Dáil debates

Tuesday, 10 December 2019

Rent Freeze (Fair Rent) Bill 2019: Second Stage [Private Members]

 

9:25 pm

Photo of Eoghan MurphyEoghan Murphy (Dublin Bay South, Fine Gael) | Oireachtas source

There is a discrepancy between existing and new tenancies but we have addressed that with an annual rent register that will come into force next year and through new powers and inspectors for the RTB. Cases are already under way. We changed the qualifying criteria for rent pressure zones and more than 65% of rental properties in the State now come under rent control. We have extended rent controls for two more years.

We now have cost rental on site. The first project will deliver rents at €1,200 for a two-bedroom apartment. It is a pathfinder project. We want cost rental to account for at least 20% of the rental market but that cannot be achieved overnight. Given the finances involved, we need to get this right the first time because if it fails, it will not be repeated on other sites.

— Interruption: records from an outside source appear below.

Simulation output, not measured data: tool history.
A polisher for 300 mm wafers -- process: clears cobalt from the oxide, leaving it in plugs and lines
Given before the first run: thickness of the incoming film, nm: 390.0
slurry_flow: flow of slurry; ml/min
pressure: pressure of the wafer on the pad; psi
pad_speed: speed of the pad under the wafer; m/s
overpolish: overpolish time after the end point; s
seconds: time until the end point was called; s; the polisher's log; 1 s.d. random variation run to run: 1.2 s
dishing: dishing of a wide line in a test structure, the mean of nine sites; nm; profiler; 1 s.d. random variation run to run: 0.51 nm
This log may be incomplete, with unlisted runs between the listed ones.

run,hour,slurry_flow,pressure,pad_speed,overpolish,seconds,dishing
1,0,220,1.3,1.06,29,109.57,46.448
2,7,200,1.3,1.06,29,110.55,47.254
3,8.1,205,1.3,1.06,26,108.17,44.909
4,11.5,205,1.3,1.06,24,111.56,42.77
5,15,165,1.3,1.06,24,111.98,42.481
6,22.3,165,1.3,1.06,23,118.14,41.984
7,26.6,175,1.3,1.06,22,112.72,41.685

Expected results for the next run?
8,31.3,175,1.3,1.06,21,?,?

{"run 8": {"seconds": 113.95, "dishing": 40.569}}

We have incentives like the help-to-buy scheme and the Rebuilding Ireland home loan precisely to help people out of the rent traps that they are in. We recognise that rents are too high, unsustainably so. Rent controls are working to drive down rent inflation without affecting supply. Fundamentally, all of this comes back to making sure that new homes are being built to buy and to rent. We are helping those who want to buy out of the rent trap, recognising that rents are too high. That is what we are doing now and that is why we cannot support this Bill. Rent freezes sound good to someone who is renting but all of the evidence tells us that a freeze will damage supply, as is happening in Berlin right now after this measure was tried there. We also know the Bill is unconstitutional, as Fianna Fáil would have seen immediately if its members had bothered to read it.